Back during CS 1.6, FalleN was a star AWP player for his team. Once CS:GO started, the popularity of the game declined in Brazil and there were few players or leaders left. Left with no recourse, FalleN founded the Games Academy in January 2012. The academy became the cornerstone on which FalleN built the Brazilian scene. Through it, he taught CS:GO to new players to raise the overall level of the region. 

The two best examples of this I could find were his VOD review of VP vs Tempo Storm and in-game roles on Mirage. Both videos can be found here:


The biggest lessons I took from the in-game roles video is the concept of space and the concept of roles. The entire map is a siege; a battle for space and information where Ts and CTs jockey for and try to take favorable positions. This concept of space and fighting for space is emphasized in the various CS:GO roles he defines as: Entry, Support/IGL, AWP, and Lurker. Each role has specific actions they must fulfill in order for the team to function. However, the biggest aspect to FalleN’s system is that all players should know how all of the other roles function within the team. While every player has a specialty role, they can take over a different role depending on the circumstances of the game, whether it be nade count, positioning or down players. This allows for a fluidity of action that lets every player understand the overall plan and strategy of the round in any situation. 

This thought process has disseminated through all of the variations of FalleN’s teams from Kabum to KeyD to Luminosity. However, there was one key difference between the current iteration of Luminosity compared to the previous versions. In the previous iterations, FalleN took a lot more direct control and did more anti-strating. Neither was possible going into The FACEIT Stage 3 finals as Luminosity swapped for Lincoln “fnx” Lau and Epitacio “TACO” Pessoa six days before the event. With no choice, FalleN was forced to take on a more loose captaining style. This was a watershed moment as Luminosity made their largest tournament result ever. FalleN had ceded some of his authority to give every player on his team more chances to act individually. 


The difference between Luminosity and a team like FaZe however was that the entire Luminosity squad understood the team concept and how their actions affected the team. This meant that every individual action of each player had a purpose. When other players peek a corner, it is so they can take out an enemy. When Luminosity do it, it is to find information or create space. At the same time, they can depend on another player to support them with a flash or a nade and give them cover. When it comes to power play situations, such as situations where Luminosity are in a 5v4 or 4v3, they are the best team in the world at closing them out because of their understanding of the team concept. 

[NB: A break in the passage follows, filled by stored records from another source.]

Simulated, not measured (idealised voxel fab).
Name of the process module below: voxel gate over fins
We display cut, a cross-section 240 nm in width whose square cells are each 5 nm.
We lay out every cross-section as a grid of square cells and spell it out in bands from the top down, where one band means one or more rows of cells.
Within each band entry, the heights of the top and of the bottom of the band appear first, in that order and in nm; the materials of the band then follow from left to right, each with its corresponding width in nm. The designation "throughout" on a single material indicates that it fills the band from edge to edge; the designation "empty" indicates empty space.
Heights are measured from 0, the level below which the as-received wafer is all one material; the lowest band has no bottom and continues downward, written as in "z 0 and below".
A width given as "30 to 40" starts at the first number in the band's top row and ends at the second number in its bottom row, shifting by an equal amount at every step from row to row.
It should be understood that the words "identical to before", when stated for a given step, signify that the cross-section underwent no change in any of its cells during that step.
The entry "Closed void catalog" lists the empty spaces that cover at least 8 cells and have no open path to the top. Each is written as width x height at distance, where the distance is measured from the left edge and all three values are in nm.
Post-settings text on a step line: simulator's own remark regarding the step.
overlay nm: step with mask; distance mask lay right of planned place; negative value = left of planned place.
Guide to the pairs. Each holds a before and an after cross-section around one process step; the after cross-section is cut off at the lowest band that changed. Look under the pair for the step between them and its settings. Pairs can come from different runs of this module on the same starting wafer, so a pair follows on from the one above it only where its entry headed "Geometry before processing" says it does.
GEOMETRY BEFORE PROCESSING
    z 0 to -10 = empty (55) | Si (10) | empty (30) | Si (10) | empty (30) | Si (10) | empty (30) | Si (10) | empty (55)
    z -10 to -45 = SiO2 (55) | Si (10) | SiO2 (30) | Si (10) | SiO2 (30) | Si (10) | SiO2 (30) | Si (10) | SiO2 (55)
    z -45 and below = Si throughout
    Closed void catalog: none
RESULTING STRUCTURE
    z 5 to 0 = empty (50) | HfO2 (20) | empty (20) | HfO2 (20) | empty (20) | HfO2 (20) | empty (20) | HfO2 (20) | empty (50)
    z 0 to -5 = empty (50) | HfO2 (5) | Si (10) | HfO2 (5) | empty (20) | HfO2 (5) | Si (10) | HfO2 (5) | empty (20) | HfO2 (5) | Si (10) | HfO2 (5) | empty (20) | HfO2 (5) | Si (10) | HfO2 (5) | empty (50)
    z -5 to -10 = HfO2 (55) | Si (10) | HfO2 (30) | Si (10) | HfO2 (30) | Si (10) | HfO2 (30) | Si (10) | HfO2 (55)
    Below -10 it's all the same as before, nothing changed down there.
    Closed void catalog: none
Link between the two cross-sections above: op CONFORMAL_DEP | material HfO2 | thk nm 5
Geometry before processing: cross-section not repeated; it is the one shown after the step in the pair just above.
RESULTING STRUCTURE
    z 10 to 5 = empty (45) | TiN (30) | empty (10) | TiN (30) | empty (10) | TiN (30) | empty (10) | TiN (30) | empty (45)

The philosophical difference between what FalleN does compared to something like what Sean “sgares” Gares did on Cloud9 can be likened to giving a man a fish and teaching a man how to fish. Sgares could bring his team to the heights of CS briefly, but he could never make them understand why or how they fit into the system. This eventually broke them apart and Cloud9 has not been able to recover since. In FalleN’s case, his entire team seem to understand where and what to do without comprehensive instruction. 

It has become a symbiotic relationship. FalleN has a large impact on the way his team plays and how they think. They, in turn, have a large impact on the way he plays and the way he directs the game. FalleN had gone out of his way to state how his teammates have made him a better player and leader. He has pointed out how players like Marcelo “coldzera” David gives him ideas for tactics mid game and gave him control in an Overtime against Na`Vi. In essence, other teams only have a leader or coach deciding everything, but Luminosity has everyone involved and this raises them to a higher level without losing the unity a team needs. 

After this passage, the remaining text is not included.